The silver-grey BMW races forward against the backdrop of the setting sun. The headlights are on full beam. The contours of the Bavarian sedan, dark and sharp, stand out against the flame red sky. Travelling at exactly 100 kilometers per hour, it reaches the target marker. The driver takes a firmer hold of the steering wheel and slams on the brake. The ABS system lets out a rapid-fire staccato as the tires lock. Small clouds of smoke are released by the wheel casings.  The sophisticated on-board electronics now kick in to calculate the braking distance to the nearest centimeter. The computer calculates a distance of 36 meters from the brake marker until the tires have come to a complete standstill – around four meters less than was recorded in comparable tests with the previous model. When the test driver reads the result on the display, he knows that the development work on the new tires has taken a significant step forward. He maneuvers the BMW into the waiting area at the testing ground. Precision braking is only one half of the job, and tire changing the other – for the umpteenth and last time today.

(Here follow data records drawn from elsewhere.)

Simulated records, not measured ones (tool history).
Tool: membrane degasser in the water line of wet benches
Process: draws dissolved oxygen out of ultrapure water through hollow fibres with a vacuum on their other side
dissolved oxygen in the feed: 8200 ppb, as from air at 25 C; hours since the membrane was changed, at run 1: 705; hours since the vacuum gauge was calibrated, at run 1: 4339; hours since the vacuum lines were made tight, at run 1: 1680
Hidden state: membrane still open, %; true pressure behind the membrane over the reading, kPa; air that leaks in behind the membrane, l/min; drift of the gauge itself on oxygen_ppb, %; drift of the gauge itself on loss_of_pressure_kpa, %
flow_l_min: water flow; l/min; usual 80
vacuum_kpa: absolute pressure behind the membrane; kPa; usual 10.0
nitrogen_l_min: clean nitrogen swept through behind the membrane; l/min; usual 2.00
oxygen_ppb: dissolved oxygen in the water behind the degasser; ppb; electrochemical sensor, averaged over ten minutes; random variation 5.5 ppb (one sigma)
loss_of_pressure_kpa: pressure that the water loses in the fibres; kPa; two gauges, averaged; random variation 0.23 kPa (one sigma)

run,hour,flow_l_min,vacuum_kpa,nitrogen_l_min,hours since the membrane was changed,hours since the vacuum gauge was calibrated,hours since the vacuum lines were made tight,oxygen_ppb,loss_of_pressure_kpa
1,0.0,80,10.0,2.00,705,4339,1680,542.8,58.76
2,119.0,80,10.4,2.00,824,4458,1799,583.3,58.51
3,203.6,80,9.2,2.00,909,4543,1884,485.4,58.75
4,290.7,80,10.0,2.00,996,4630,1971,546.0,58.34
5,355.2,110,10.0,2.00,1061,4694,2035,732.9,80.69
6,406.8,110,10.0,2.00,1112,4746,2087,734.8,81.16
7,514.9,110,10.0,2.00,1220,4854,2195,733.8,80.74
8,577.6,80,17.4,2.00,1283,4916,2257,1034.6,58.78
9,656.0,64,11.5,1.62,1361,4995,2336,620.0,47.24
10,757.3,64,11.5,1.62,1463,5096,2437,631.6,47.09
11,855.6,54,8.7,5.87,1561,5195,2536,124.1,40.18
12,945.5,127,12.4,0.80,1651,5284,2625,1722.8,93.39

All that effort was worth it in the end. Another item in the technical specifications can be ticked off. The specifications detail all the objectives the project team wants to achieve by the end of development. Various technicians and chemists have previously pooled their know-how to develop proposed solutions to overcome goal conflicts and produce optimized contour concepts. The first tread variants are then developed from this information. But after material tests in the lab and countless computer simulations, the moment of truth is out on the test circuit. Only now do the new ideas prove their worth, because although a lot of tire development progress is made via virtual simulations, there is no real substitute for the original measurement data and the subjective judgments of the test drivers with their many years of experience. So with every product innovation comes a range of tests with different treads to identify the strengths and weaknesses of the individual prototypes.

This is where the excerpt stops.